Climate models predict that increasing levels of carbon dioxide and other greenhouse gases will warm the lower part of the Earth's atmosphere, the troposphere, and cool the outer stratosphere.
However, satellite measurements have shown little change in tropospheric temperatures over the last twenty years. The finding has been a puzzle because traditional measuring methods such as weather balloons confirm the expected warming. But sceptics have seized on the discrepancy to argue that global warming is an artefact and that action to reduce carbon emissions is not justified.
A new analysis of data gathered by US weather satellites has eliminated much of the discrepancy between the different data sets.
The satellites use microwave sounding equipment which is not specifically designed for detecting slight trends in atmospheric temperature. The data needs to be corrected to produce temperature trends over the last twenty years. Key sources of error include the satellites' changing orbits, the different times of day they cross the continents and differences in equipment between satellites.
Qiang Fu of the University of Washington in Seattle and colleagues from the US National Oceanic and Atmospheric Administration found that the microwave soundings used for tropospheric temperature measurements were also being influenced by temperatures in the stratosphere. They conclude that warming in the troposphere has been masked by temperature reductions in the stratosphere.
The researchers used a separate microwave channel on the satellites, sensitive to temperature changes in the stratosphere, to correct for stratospheric cooling. This brought the measurements into line with other temperature readings - and climate model predictions.
Scientific reaction to the paper has been largely favourable. Professor Keith Shine from the University of Reading's meteorology department commented that the paper came from "well-respected researchers" and put forward a "disarmingly simple" explanation of the anomaly. "I'm not sure why it hasn't been done before," he said.

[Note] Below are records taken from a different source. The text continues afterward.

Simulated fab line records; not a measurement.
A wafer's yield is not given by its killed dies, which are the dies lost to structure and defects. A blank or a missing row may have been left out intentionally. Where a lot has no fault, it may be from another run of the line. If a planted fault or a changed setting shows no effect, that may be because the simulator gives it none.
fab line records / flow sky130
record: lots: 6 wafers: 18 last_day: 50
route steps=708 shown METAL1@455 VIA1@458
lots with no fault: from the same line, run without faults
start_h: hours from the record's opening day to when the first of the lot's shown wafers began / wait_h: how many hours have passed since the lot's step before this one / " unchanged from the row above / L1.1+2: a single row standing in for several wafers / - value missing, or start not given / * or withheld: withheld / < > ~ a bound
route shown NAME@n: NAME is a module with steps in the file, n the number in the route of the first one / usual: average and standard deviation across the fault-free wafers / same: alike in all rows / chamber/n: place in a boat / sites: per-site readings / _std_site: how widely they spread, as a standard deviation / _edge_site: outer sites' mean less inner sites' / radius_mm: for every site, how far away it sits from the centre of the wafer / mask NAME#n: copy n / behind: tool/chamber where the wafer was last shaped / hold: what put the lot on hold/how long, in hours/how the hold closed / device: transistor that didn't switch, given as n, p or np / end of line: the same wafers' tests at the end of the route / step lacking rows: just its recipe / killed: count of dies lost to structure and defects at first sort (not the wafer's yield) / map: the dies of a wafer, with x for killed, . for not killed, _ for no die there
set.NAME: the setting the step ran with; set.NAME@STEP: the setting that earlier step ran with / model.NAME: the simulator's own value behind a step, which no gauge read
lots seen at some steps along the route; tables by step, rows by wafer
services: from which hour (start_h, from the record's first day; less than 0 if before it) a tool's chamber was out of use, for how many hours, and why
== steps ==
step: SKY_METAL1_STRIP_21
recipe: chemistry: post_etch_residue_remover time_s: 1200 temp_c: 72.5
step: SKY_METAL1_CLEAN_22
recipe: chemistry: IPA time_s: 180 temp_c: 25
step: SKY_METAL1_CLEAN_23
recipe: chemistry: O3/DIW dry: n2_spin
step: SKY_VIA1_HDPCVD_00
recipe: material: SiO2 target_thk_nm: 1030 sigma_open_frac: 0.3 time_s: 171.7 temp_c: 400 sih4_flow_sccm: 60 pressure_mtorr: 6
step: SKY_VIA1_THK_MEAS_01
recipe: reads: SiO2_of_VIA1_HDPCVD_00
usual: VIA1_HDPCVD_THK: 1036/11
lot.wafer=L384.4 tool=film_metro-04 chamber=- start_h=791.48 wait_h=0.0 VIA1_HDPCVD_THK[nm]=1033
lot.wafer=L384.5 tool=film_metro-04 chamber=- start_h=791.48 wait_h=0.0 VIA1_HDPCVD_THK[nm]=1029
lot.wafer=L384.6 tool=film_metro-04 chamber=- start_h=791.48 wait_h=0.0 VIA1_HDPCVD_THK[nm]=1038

Kevin Trenberth, head of climate analysis at the US National Center for Atmospheric Research in Colorado, told Nature that the findings were "a stunningly elegant and accurate method of clarifying global trends."
A second paper, written by NASA scientists, suggests that air travel may be an even greater contributor to climate forcing than current estimates suggest. The study looked at the impact of aircraft condensation trails on the formation of cirrus clouds - high, wispy clouds which are a net contributor to global warming.2Cirrus clouds are only formed at low temperatures and high humidity. Aircraft contrails formed from exhaust gases in the upper troposphere promote cirrus cloud formation by adding extra water vapour and providing particles around which ice crystals condense.
The NASA study examined satellite and observational data on cirrus cloud cover in 1971 to 1995. It found significant increases in the frequency of cirrus clouds across North America, the north Pacific and the north Atlantic - areas of major flightpaths - even though there was no change in humidity in the upper troposphere.
In Western Europe, another of the busiest air travel regions, cirrus cloud formation was constant. However, humidity fell over the period, suggesting that climatic factors may have offset the effect of increased air traffic.
The study shows that cloud cover changes induced by aircraft could have a significant regional effect. Lead author Patrick Minnis said: "Increased cirrus coverage attributable to air traffic could account for nearly all of the warming observed over the United States for nearly 20 years." The predicted increase in surface temperatures from aircraft-induced cloud changes was 0.2-0.37ºC per decade, compared with an observed increase of 0.28ºC per decade between 1975 and 1994.
The study also suggests that aviation's global warming impact may be higher than previously thought. The Intergovernmental Panel on Climate Change has put aircrafts' total impact at between 1 and 5 times that from their CO2 emissions - with a best guess of 2.7. The extra warming is due to the net effect of other emissions such as nitrogen oxides, water vapour and contrails.
Contrails remain the most uncertain factor. The IPPC's figures include the effect of linear contrails but not contrails spreading to form non-linear clouds. Dr Minnis commented that "our new numbers would probably boost the factor [from 2.7] up to 3.0 or so".
Aircraft could reduce contrail formation by avoiding areas of cold, humid air. However, this would require advanced air traffic management - and could also lead to increased fuel use and CO2 emissions. Managing such trade-offs is a challenge for the Government's desire to bring aviation into an emissions trading framework (ENDS Report 347, pp 42-43 ).